The prisoners were released into the welcoming arms of their families. Nineteen female Palestinian security prisoners were released Friday afternoon in exchange for a minute-long videotape of captured Israeli soldier Gilad Shalit in a deal brokered between Israel and Hamas with German and Egyptian mediation. Eighteen of the prisoners returned to the West Bank, and one to the Gaza Strip.
A number of senior figures in the Palestinian Authority were at Bitunia Checkpoint to receive the prisoners, including Minister of Prisoners Affairs Issa Qaraqi, Chairman of Parliamentary Committee for Prisoners Kadura Fares, and Deputy Minister for Prisoners' Affairs Ziad Abu Ein. The families who awaited their loved ones at the checkpoint played victory songs and songs glorifying prisoners and fighters over a loudspeaker system, yet still maintained a relatively reserved atmosphere.

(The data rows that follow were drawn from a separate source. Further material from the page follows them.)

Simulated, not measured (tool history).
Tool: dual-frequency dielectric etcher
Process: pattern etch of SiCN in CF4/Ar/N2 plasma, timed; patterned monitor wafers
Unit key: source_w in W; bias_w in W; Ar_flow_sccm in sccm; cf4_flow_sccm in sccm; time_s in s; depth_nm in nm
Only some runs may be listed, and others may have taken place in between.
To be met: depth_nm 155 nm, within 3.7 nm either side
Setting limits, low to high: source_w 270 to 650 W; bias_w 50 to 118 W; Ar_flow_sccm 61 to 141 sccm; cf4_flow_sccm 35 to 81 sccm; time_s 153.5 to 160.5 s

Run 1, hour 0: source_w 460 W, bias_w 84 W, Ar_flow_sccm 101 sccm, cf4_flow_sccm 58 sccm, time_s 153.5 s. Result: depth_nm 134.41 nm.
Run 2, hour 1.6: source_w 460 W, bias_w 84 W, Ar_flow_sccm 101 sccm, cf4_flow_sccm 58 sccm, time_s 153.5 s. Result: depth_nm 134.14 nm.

The Palestine Today agency reported that Palestinian President Mahmoud Abbas is expected to receive the released prisoners. Even though Hamas is behind the swap deal, there was not even one flag waving among the dozens of flags representing various Palestinian affiliations at the checkpoint despite the fact that at least four of the released prisoners are members of the Islamist organization.
One prisoner waving as she leaves Ofer (Photo: Gil Yohanan)
Following their release, the prisoners are scheduled to attend a reception ceremony at the Mukataa in Ramallah.
Nahada Farhat Da'areh, a resident of the village of Ayin near Ramallah, was among those released Friday. Her parents Taleb and Rakia arrived that the checkpoint with their daughter's children. Nahada was arrested last May for attempting to stab a soldier at Atara Checkpoint, near Bir Zeit.
Her father told Ynet that the family is happy. "We ask that the president will do everything so that all the female prisoners are released," he said. "The detainment was difficult, but we must join together in order to push out the occupation from our lands. My daughter wanted her voice to be heard against the occupation."
Nahada's mother, Rakia, pointed at her other daughter, whose name is Falasteen, and said, "The imprisonment was difficult. They didn’t let me see my daughter for give months, only her husband and her son. But we are very proud of her and think she committed an act against the occupation, not a crime. It was hard to be all alone with her children. We are very happy that she is being released and hope that all the heroic prisoners are released soon."
Taleb and Rakia Da'areh, Nahada's parents (Photo: Ali Waked)
Nahada's mother said they had another party for her daughter planned at home.
At 9:30 am Nahshon Unit vehicles left the Hadarim prison to the Ofer and Shikma detention facilities carrying the 19 female Palestinian prisoners slated to be released in exchange for a sign of life from captive solider Gilad Shalit.
The convoy of Israel Prison Service vans transporting 18 female Palestinian prisoners as part of the videotape swap deal arrived at Ofer detention center, near Bitunia, just before 11 am.
From there, they were handed over to the Red Cross at 11:30 am, where they awaited the green light from Israel's envoy to Shalit talks Hagai Hadas' authorization before being released via Bitunia Checkpoint near Ramallah and Erez crossing between the Gaza Strip and Israel and the Bitunia Checkpoint near Ramallah.
The eighteen female Palestinian prisoners were released at Bitunia Checkpoint. They crossed into Palestinian territory where they were received by their families.
Another female Palestinian prisoner included in the videotape deal was released into the Gaza Strip after being transported to Erez crossing in a UN convoy.
The 20th prisoner slated for release, 20-year-old Roda Habib, will be transferred to Gaza on Sunday. She was added to the list at the last minute, taking the place of Bara'ah al-Malki, who was released Wednesday because her prisoner sentence was up.
Of the 20 prisoners being released in the deal, 14 of them were convicted of attempted murder. Most of them would have finished serving their sentences within the year. Four of them had yet to be convicted, but were being detained for the duration of proceedings.